Midwest Rhino | May 18, 2014 at 11:07 am

Colleges need trigger warning signs at every entrance:

“Abandon all hope of free speech
Ye who enter here”

or

“College entrance may trigger anger at the fascist PC religion,
for all not already subdued in high school”

So, pay lots of money, get into debt while studying a useless major in a hostile environment! Yeah, that’s going to increase the student admissions. Do these clowns try hard to be this stupid or does it come naturally?

Vapors!

Are these colleges with hyperventilating flowers who “need” trigger warnings the same ones that hold sex week events?

This is not about protecting anyone, but about some people wanting excuses to bring attention to themselves and their pet issues.

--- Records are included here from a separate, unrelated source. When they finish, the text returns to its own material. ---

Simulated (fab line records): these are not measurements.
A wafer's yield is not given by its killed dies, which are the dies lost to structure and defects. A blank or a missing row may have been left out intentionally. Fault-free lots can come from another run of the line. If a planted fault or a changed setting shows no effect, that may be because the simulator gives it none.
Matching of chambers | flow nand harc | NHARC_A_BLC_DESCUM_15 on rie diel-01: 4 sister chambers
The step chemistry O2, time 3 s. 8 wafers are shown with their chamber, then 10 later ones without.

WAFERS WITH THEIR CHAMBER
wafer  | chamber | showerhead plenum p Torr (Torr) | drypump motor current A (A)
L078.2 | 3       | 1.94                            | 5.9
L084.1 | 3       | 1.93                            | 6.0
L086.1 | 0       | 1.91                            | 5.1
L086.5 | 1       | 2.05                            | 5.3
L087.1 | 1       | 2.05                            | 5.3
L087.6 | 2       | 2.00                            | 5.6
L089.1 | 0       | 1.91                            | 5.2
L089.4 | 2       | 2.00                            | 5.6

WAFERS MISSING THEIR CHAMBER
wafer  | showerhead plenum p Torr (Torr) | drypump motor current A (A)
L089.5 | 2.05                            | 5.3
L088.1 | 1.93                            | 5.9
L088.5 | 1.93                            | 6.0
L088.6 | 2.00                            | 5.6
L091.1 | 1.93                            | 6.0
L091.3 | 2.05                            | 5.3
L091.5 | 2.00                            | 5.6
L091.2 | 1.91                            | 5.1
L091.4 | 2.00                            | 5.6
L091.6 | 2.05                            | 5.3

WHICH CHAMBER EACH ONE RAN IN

This strikes me as rather perverse given the current insistence in K-12 that whatever is useful in sculpting and shaping a worldview amenable to transformative change must be allowed, whatever the parental outcry or student discomfort. In fact, there is an intentional push to create psychological stress so that the student will hopefully reexamine how they perceive things and reorganize their view of how the world ought to be structured.

Having created this so-called Growth Mindset intentionally over time through what is actually called a Learning Progression, the student is to show up in college where the profs must merely reenforce that Mindset? Not challenge it at all unless somehow a ‘rugged individualist’ or Conservative Christian makes it through the admissions process. Then their mindset will have a gigantic bullseye on it as it is seen as unacceptable and fair game for intervention with no warning at all.

I read this week that the Lumina Diploma Qualifications Profile, already an exercise in social engineering, is to have a version 2.0. Certain mindsets must be preserved against any upset at college and others must be annihilated to be eligible for a degree.

Perhaps someone with experience in administration at Moscow U in the 70s can be brought over as a consultant to ensure that ideological conformity is pursued in the light of experience with unacceptable views.

LukeHandCool | May 18, 2014 at 12:04 pm

I recommend increasing student fees for the purchase of Victorian fainting sofas for every classroom.

Spiny Norman | May 18, 2014 at 12:43 pm

“Trigger warnings, they say, suggest a certain fragility of mind that higher learning is meant to challenge, not embrace.”

The Ethnic and Gender Studies departments (aka the “Clown Quarter”) have been enthusiastically embracing it for 40 years or more. Now they want the entire campus to indulge in their intellectual masturbation.

Oh. Oh. I know!

Given my particular sensabilities, I hearby demand trigger warnings on any “university approved” communication which discusses any topic of the following natures:

1.) Abortion
2.) Islam or Muslim Religion
3.) Sex Education of any nature (regardless of gender or school requirement).
4.) Terrorism
5.) “Palestinians” (or any topic critical of Israeli sovereignty.
6.) Health Care (Obamacare has scarred me so badly that I might just drop to a pile of quivering goo).

Lets see how fast they start screaming about how “that’s not the way its supposed to work.” Remember Rules for Radicals Rule #4: “Make the enemy live up to its own book of rules.”

4.)

Amazing that with all this education and warnings about the Brave New World, we still let it happen.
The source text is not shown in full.